Yes, Backblaze Just Ordered 100 Petabytes of Hard Drives

By | October 5th, 2017

10 Petabyt vault, 100 Petabytes ordered, 400 Petabytes stored

Backblaze just ordered 100 petabytes’ worth of hard drives, and yes, we’ll use nearly all of them in Q4. In fact, we’ll begin the process of sourcing the Q1 hard drive order in the next few weeks.

What are we doing with all those hard drives? Let’s take a look.

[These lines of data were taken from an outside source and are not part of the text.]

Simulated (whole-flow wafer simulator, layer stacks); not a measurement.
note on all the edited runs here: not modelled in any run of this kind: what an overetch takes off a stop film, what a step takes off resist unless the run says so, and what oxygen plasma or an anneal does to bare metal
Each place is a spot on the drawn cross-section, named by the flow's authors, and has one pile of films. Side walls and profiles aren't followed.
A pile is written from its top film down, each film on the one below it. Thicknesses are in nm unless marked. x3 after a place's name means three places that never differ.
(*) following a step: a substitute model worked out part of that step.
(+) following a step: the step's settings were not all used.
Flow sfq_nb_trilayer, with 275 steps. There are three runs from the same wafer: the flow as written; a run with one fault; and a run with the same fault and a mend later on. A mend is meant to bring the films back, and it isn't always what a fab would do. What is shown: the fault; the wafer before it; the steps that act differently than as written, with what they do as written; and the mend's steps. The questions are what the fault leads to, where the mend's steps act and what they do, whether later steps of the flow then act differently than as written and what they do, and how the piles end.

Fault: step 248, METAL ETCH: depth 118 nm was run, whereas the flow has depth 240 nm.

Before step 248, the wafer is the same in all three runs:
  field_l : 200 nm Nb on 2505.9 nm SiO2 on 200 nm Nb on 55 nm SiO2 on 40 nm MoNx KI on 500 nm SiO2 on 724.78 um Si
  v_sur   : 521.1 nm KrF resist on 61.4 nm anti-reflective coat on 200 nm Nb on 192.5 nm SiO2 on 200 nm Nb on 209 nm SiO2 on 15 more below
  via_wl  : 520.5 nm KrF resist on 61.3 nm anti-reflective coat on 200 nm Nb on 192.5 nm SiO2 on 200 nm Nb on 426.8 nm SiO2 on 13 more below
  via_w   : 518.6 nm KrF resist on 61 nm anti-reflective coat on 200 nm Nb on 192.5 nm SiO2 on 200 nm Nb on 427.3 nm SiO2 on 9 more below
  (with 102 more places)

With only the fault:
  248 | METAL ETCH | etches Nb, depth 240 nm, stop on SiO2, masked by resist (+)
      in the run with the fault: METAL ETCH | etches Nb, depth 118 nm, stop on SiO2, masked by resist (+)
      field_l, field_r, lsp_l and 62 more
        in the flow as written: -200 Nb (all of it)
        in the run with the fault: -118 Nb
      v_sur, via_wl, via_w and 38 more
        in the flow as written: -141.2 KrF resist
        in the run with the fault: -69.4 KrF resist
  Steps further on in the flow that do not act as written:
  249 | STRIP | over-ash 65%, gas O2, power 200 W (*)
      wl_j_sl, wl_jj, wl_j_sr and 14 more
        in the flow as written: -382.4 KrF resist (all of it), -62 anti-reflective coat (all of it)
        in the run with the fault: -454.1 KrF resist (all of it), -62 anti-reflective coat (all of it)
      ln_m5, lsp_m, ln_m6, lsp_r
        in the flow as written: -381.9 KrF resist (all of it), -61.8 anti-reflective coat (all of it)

Our First 10 Petabyte Backblaze Vault

Ken clicked the submit button and 10 Petabytes of Backblaze Cloud Storage came online ready to accept customer data. Ken (aka the Pod Whisperer), is one of our Datacenter Operations Managers at Backblaze, and with that one click he activated Backblaze Vault 1093, which was built with 1,200 Seagate 10 TB drives (model: ST10000NM0086). After formatting and configuration of the disks, there is 10.12 Petabytes of free space remaining for customer data. Back in 2011, when Ken started at Backblaze, he was amazed that we had amassed as much as 10 Petabytes of data storage.

The Seagate 10 TB drives we deployed in vault 1093 are helium-filled drives. We had previously deployed 45 HGST 8 TB helium-filled drives where we learned one of the benefits of using helium drives — they consume less power than traditional air-filled drives. Here’s a quick comparison of the power consumption of several high-density drive models we deploy:

MFR Model Fill Size Idle (1) Operating (2)
Seagate ST8000DM002 Air 8 TB 7.2 watts 9.0 watts
Seagate ST8000NM0055 Air 8 TB 7.6 watts 8.6 watts
HGST HUH728080ALE600 Helium 8 TB 5.1 watts 7.4 watts
Seagate ST10000NM0086 Helium 10 TB 4.8 watts 8.6 watts
(1) Idle: Average Idle in watts as reported by the manufacturer.
(2) Operating: The maximum operational consumption in watts as reported by the manufacturer — typically for read operations.

I’d like 100 Petabytes of Hard Drives To Go, Please

“100 Petabytes should get us through Q4.” — Tim Nufire, Chief Cloud Officer, Backblaze

The 1,200 Seagate 10 TB drives are just the beginning. The next Backblaze Vault will be configured with 12 TB drives which will give us 12.2 petabytes of storage in one vault. We are currently building and adding two to three Backblaze Vaults a month to our cloud storage system, so we are going to need more drives. When we did all of our “drive math,” we decided to place an order for 100 petabytes of hard drives comprised of 10 and 12 TB models. Gleb, our CEO and occasional blogger, exhaled mightily as he signed the biggest purchase order in company history. Wait until he sees the one for Q1.

Enough drives for a 10 petabyte vault

400 Petabytes of Cloud Storage

When we added Backblaze Vault 1093, we crossed over 400 Petabytes of total available storage. For those of you keeping score at home, we reached 350 Petabytes about 3 months ago as you can see in the chart below.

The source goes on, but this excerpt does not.